Distortion Testing

The low levels of distortion expected for the MJR7 amplifiers make measurement difficult. My signal generator has second harmonic at -87dB at 1kHz, so this would be useless if I just applied this to the amplifier input and measured the output. There are ways to reduce the generator distortion, ranging from a single capacitor across its output to more complex filters to reject the distortion frequencies.
The solution I have always chosen is to use a signal nulling circuit to reject as much as possible of the test signal and its distortion. One circuit I have been using to test the Mk5 amplifier is shown next. This is suitable only for testing an inverting amplifier.

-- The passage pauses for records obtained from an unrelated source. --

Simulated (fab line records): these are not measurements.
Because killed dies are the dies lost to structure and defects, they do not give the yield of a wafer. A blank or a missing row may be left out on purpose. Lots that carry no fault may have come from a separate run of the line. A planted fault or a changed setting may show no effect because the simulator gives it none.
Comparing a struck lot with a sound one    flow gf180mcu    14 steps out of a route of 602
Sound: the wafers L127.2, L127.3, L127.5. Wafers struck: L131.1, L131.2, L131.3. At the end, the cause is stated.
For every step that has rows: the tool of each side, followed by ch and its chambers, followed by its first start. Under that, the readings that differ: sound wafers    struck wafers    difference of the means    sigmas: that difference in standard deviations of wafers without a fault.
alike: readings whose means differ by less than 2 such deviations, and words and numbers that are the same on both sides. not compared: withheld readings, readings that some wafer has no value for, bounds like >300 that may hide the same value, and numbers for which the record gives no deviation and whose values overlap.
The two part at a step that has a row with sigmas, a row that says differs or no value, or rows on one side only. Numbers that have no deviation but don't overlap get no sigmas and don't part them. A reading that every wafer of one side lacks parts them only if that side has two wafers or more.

The circuit is similar to one which appeared in Wireless World, Nov 1977 , page 65, in an article by Peter Baxandall.

The MJR7 has voltage gain about -18, so with an input Vin, if it adds distortion D, its output is -18Vin + D.
The test circuit feedback amplifier has two inputs, one is the original test signal Vin, taken via a gain and phase adjustment network, the other is the MJR7 output, which is taken via 56k so that the test amplifier with its 56k feedback resistor gives gain -1. With careful adjustment of the variable resistor and capacitor the Vin and -18Vin can be made to cancel, leaving just the distortion D. In practice accurate nulling of Vin is difficult, but reduction by 40dB is enough to make accurate measurement possible.
Checking the gain confirmed a very accurate unity gain for the distortion. Two diodes are included at the output to protect the soundcard from excessive voltage. I have no specification for maximum input to my soundcard, so I don't like to connect direct to any amplifier output without some protection. Signal level needs to be kept below about 100mV to avoid the diodes adding significant distortion.